Data frame containing desired reference information.

brk

Name of column in x and y to join by via interval overlapping. Must be coercible to numeric.

by

Joining variables, if needed. See mutate-joins.

...

additional arguments automatically directed to findInterval and dplyr::left_join. No partial matching.

Value

An object of the same type as x.

  • All x rows will be returned.

  • All columns between x and y are returned.

  • Rows in y are matched with x based on overlapping values of brk (e.g. findInterval(x$brk, y$brk, ...)).

Examples

# joining USA + UK leaders with population time-series
break_join(us_uk_pop, us_uk_leaders, brk = c("date" = "start"))

# simple dataset
set.seed(1)
a <- data.frame(p = c(rep("A", 10), rep("B", 10)), q = runif(20, 0, 10))
b <- data.frame(p = c("A", "A", "B", "B"), q = c(3, 5, 6, 9), r = c("a1", "a2", "b1", "b2"))

break_join(a, b, brk = "q") # p identified as common variable automatically
break_join(a, b, brk = "q", by = "p") # same result
break_join(a, b, brk = "q", all.inside = TRUE) # note missing values have been filled

# joining toll prices with vehicle time-series

library(mopac)
library(dplyr, warn.conflicts = FALSE)
library(hms)

express %>%
  mutate(time_hms = as_hms(time)) %>%
  break_join(rates, brk = c("time_hms" = "time"))

Simulated records of radio station communications.

Description

Dataset intended to demonstrate usage of sift::conjecture.

Usage

comms

Format

An object of class tbl_df (inherits from tbl, data.frame) with 50000 rows and 4 columns.


Specialized "long to wide" reshaping

Description

On the surface, conjecture() appears similar to tidyr::pivot_wider(), but uses different logic tailored to a specific type of dataset:

  • column corresponding to names_from contains only 2 levels

  • there is no determinate combination of elements to fill 2 columns per row.

See vignette("conjecture") for more details.

Usage

conjecture(data, sort_by, names_from, names_first)

Arguments

data

A data frame to reshape.

sort_by

Column name, as symbol. Plays a similar role as values_from in pivot_wider(), but also serves as sorting dimension for underlying conjecture algorithm.

names_from

Column name, as symbol. Used to differentiate anterior/posterior observations. Column must only contain 2 levels (missing values not allowed).

names_first

level in variable specified by names_from indicating anterior observation.

Details

conjecture() uses the following routine to match elements:

  1. Values in sort_by are separated into two vectors: anterior and posterior.

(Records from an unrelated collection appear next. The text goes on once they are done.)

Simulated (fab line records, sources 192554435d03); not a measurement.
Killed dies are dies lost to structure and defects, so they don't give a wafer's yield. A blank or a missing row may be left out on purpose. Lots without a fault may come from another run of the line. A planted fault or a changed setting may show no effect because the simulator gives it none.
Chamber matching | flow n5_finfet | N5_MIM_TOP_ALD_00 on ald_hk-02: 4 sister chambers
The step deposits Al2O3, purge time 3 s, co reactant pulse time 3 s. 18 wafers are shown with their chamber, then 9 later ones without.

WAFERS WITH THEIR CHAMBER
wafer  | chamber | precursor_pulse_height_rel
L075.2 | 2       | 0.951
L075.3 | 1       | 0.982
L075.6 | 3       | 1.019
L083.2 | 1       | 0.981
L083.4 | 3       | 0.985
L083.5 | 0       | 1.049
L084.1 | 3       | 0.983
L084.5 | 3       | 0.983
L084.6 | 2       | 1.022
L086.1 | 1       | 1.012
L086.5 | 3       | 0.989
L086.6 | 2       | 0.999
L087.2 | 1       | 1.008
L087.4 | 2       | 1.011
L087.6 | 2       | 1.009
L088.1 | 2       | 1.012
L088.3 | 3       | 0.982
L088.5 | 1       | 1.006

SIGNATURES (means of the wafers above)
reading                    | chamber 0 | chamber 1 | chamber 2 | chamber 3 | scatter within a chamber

  2. Each anterior element is matched with the closest posterior element measured by sort_by.

Value

An object of the same type as data.

Examples

# See vignette("conjecture") for more examples

conjecture(comms, timestamp, type, "send")

Automatically cluster 1-dimensional continuous data.

Description

Automatically cluster 1-dimensional continuous data.

Usage

kluster(x, bw = "SJ", fixed = FALSE)

Arguments

x

Vector to be clustered. Must contain at least 1 non-missing value.

bw

kernel bandwidth. Default "SJ" should suffice more application, however you can supply a custom numeric value. See ?stats::density for more information.

fixed

logical; if TRUE, performs simple 1-dimensional clustering without kernel density estimation. default FALSE.

Value

An integer vector identifying the cluster corresponding to each element in x.

Examples

# Below vector clearly has 2 groups.
# kluster will identify these groups using kernel density estimation.
kluster(c(0.1, 0.2, 1))

# kluster shines in cases where manually assigning groups via "eyeballing" is impractical.
# Suppose we obtained vector 'x' without knowing how it was generated.
set.seed(1)
nodes <- runif(10, min = 0, max = 100)
x <- lapply(nodes, function(x) rnorm(10, mean = x, sd = 0.1))
x <- unlist(x)

kluster(x) # kluster reveals the natural grouping

kluster(x, bw = 10) # adjust bandwidth depending on application

# Example with faithful dataset
faithful$k <- kluster(faithful$eruptions)
library(ggplot2)
ggplot(faithful, aes(eruptions)) +
  geom_density() +
  geom_rug(aes(color = factor(k))) +
  theme_minimal() +
  scale_color_discrete(name = "k")

2020 New York Times Headlines

Description

Includes selected headlines and additional metadata for NYT articles throughout 2020. This dataset is not a comprehensive account of all major events from 2020.

Usage

nyt2020

Format

A data frame with 1,830 rows and 6 variables:

headline

Article Headline

abstract

Brief summary of article

byline

Contributing Writers

pub_date

Date of Publication

section_name

NYT section in which article was published

web_url

Article URL

...

Source

Obtained using NYT Developer Portal (Archive API)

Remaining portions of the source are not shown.